Sir Ketumile Masire of Botswana receives Free Market Award

Mr Michael O’Dowd, Chairman of the Free Market Foundation, presented the Annual Free Market Award to Sir Ketumile Masire, the recently retired, long-serving President of the Republic of Botswana in Cape Town on 4 April 2001. In presenting the award O’Dowd said:

Sir Ketumile became President of Botswana in 1980 and retired in 1998, and that means he was President for 18 of the Republic’s 35 years of existence.

The award honours, of course, the remarkable, indeed extraordinary, achievements of Botswana, which I shall describe in more detail in a moment. To this achievement, Sir Ketumile, as President, and before that, as vice-President made an enormous personal contribution, but it was nevertheless the achievements of the whole country and all its people; and so today we are honouring Sir Ketumile Masire in two capacities. We are honouring him personally for his personal contribution, but we are also treating him as the symbolic representative of the Botswana people as a whole, and through him we are honouring them all.

Some people may think it strange that a free market organisation should be honouring somebody for his acts as the head of a government, but this is not so. It is true, unfortunately, that free market organisations spend a lot of time criticising the actions of governments but they are not opposed to governments as such. On the contrary, we fully realise that free markets can only exist under the aegis of a good government. Many of the greatest heroes of the free market have been statesmen like Sir Robert Peel in England in the 19th century and Lee Kwan Yu in Singapore in the twentieth, and credit for the achievements of the successful economies of the world is quite rightly given primarily to their governments.

What then has Botswana done which is so remarkable? In the 35 years since independence, Botswana has an impeccable record of democracy, as good as anything in the world, including the first world. Such a record is extremely rare, not only in Africa, but equally in Asia, and for that matter, in South America.

Secondly, over 35 years, Botswana has had the highest rate of economic growth in Africa, and has been one of the high growth economies in the world, in the same league as such admired economies as Singapore. It has come from being one of the poorest countries in the world, to being one of the richest in Africa, in the same league with the Republic of South Africa (which took much longer to get there hindered as it was by apartheid). If Botswana can sustain something like the same rate of growth for another 30 years, it will by then, in the lifetime of many who are already mature adults, be a fully-fledged member of the first world. Botswana has proved that there is nothing about Africa, neither in the character of its people, nor in its traditions, nor in its history, that closes to them the prospect of joining the first world.

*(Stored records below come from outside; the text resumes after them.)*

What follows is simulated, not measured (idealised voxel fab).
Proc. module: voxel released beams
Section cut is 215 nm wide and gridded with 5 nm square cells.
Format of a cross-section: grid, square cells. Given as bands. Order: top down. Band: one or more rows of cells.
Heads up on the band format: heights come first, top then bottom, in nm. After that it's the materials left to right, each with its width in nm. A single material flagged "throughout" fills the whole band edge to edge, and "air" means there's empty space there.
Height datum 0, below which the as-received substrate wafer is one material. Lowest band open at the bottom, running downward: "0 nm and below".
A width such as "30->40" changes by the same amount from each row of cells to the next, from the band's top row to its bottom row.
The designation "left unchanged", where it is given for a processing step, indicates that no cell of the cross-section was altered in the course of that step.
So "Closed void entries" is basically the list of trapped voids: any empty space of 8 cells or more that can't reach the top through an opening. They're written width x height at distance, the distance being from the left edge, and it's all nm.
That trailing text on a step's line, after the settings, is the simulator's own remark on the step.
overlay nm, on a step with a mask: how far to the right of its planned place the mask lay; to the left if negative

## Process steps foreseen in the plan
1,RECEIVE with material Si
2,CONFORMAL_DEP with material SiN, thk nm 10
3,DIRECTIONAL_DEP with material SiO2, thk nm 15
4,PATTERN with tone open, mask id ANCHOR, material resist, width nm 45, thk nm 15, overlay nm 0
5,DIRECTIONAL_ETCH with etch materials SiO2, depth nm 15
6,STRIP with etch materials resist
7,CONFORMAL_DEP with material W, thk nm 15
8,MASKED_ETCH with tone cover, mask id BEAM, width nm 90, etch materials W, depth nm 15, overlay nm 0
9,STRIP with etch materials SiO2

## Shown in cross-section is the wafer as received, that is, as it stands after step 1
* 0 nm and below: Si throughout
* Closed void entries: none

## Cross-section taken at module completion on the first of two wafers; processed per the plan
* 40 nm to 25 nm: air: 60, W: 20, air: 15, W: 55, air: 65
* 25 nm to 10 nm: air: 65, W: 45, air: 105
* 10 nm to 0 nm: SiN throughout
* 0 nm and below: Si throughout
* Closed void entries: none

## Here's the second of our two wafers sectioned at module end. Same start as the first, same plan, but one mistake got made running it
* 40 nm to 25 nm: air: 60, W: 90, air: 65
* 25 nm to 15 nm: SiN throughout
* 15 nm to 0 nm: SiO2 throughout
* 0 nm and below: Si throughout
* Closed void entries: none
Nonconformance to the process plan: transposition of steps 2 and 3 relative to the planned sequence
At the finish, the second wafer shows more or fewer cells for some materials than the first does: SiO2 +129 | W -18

Finally, and in our opinion, this is the case of the second achievement, and a major contributor to the first, Botswana has, consistently over 35 years, maintained a basically free market based economy. The standard international comparisons show Botswana as being the freest economy on the continent of Africa. For many years, it towered above all the others. Recently, its lead has been narrowed not because it has gone backwards, but because many other countries in Africa (including, of course, our Republic of South Africa) have made big improvements, but still at today’s date, it is the freest economy in Africa and the fastest growing, and one of the most democratic.

Those who wish to disparage Botswana’s achievement will say that it was ‘merely’ the result of an economic windfall – the discovery of diamonds. There was such a windfall, but recent history shows that it is extremely rare for a mineral windfall to become the base on which sustained economic growth is built. In the second half of the twentieth century it was conspicuously resource-poor countries like Japan, South Korea, Taiwan, Hong Kong and Singapore that did well economically. So much was this so that some economists have seriously suggested that mineral wealth is a curse as it certainly can be. It would seem, from the historical record, that it is at least as difficult to administer an economic windfall successfully as to bring on a resources poor economy. Both things are possible – both have been done, but what Botswana did successfully seems to be the more difficult of the two.

What then did Botswana do right? In the first place, they acknowledged that in order to develop their mineral resources they needed international expertise. At a time when other countries (like Zambia) were spending their own desperately scarce resources to drive foreign capital out of their countries, Botswana brought it in. They recognised that
De Beers’ achievement in stabilising their diamond prices was vital to their interests as diamond producers and they whole-heartedly co-operated with it. They made contracts with foreign investors which stuck.

Then they did not use the revenue, which they received from the mines either to build palaces, or to buy armaments, nor did they channel it into Swiss bank accounts (Botswana has been identified as the least corrupt country in Africa). They used it first to create an excellent but not extravagant education and health system. Then they used it to keep the rest of their taxes low. Low taxes have been a hallmark of most successful economies.

Then they did not allow the creation of a hot house of protected and subsidised industries, paying wages out of all proportion to what the bulk of the population can hope to earn, thereby creating a vested interest which would prevent the development of internationally competitive industries. This is perhaps the cul-de-sac into which countries that experience a mineral–based windfall most usually go. It leads to an economy entirely dependent on the primary producer, with a parasitic secondary sector. When the mineral producer comes to the end of its life, as all mineral producers, in their nature, must do, the secondary sector collapses as well.

In Botswana, on the contrary, we see at the present time, a much-improved rate of growth in the manufacturing sector as the mining sector begins to decline. One reason for this is that while Botswana has always (since independence), had proper free and democratic trade unions, the unions have never been allowed to exercise undue or disproportionate influence on government policy, as has happened in many places, not only in Africa, but in Europe as well, with dire consequences for economic growth.

Most important of all, as I have already said, throughout the period, Botswana maintained all the institutions and practices which constitute a free market economy. It consistently protected and respected property rights and nationalised nothing. This is crucial. It upheld a proper system of law under which contracts are dependably enforceable. It refrained from interfering with the day to day operation of the economy by means of controls and it refrained from setting up grandiose state enterprises as the old South African government did. This has been the road to success followed by every successful economy in the Twentieth Century, and it was the road followed by Botswana.

So Botswana got it right. Botswana is Africa’s success story, and if we are serious about an African Renaissance, African success stories are what we have to find, to acknowledge and honour.

I have the greatest pleasure and I am deeply honoured to be able to present to Sir Ketumile Masire both in his personal capacity and regarding him for the moment as the symbolic representative of the Botswana feat – the Free Market Award 2000.